Put simply, endings matter because we’re human. Our hardwiring for negativity, assumptions and thinking the worst means that in the absence of good (truth or clarity), we’ll invent the less good.

When our employer, our friend or our lover fails to communicate about an ending, we insert into that void any number of versions of the truth. The harm may be fleeting and forgotten and if we’re lucky, quickly repaired with an apology, a kiss or an explanation. Too often, though, the harm is done and never undone. A small chip is added to the collection.

Choosing endings for my first podcast, wasn’t (just) because I enjoy the perversity of starting the series with a conversation about endings, but because I knew a cathartic conversation would help others navigating theirs.

Starting a career in youth homelessness in south-east London, I was surrounded by multiple, abrupt and unnecessarily harmful endings. Most related to children in care who didn’t understand why they were there, children leaving care who didn’t understand why everything had to change, and children fleeing war-torn parts of the world having never got to say any kind of goodbye, let alone a good one.

This isn’t Hollywood. A good ending is not necessarily one with a happy ending. Rather, a good ending is one where people understand the reason for the ending and it’s voiced. A good ending is where we treat people like adults and explain why change is happening. And when we can’t for reasons of confidentiality, we explain that we can’t for reasons of confidentiality. Still we see in children’s social care (and elsewhere from my experience in housing and homelessness) an obsession with contrived ‘user voice’ and yet continued absence during periods of tough transition of the voices of those whom poor endings affect the most.

As we age we become more familiar both with endings as well as the harm that bad endings cause. We may feel, look or behave battle-weary. Too often we carry the unresolved ending and all the versions of the ‘truth’ we have inserted into it into the next job or relationship. Much of this can be avoided with better endings involving better communication around them.

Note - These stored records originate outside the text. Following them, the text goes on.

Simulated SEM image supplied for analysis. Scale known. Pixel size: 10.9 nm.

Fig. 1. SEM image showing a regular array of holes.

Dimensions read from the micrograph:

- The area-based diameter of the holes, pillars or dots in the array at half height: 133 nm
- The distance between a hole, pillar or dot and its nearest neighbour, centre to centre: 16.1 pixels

We all deserve good endings so that we might find some kind of resolution and ultimately, growth. A good ending may look like space and time to process. Where space and time are sadly unavailable, this can still be provided later on in way that is flexible and compassionate.

However sudden or gradual the ending is, we must make time for an open and accountable conversation, for gratitude, for a celebration, a marker of another kind or merely for an acknowledgement of differences. Without it we store ill will and assumptions that have little grounding in reality and continue to shape our’s and other’s lives.

Let’s put the humans at the heart of good endings.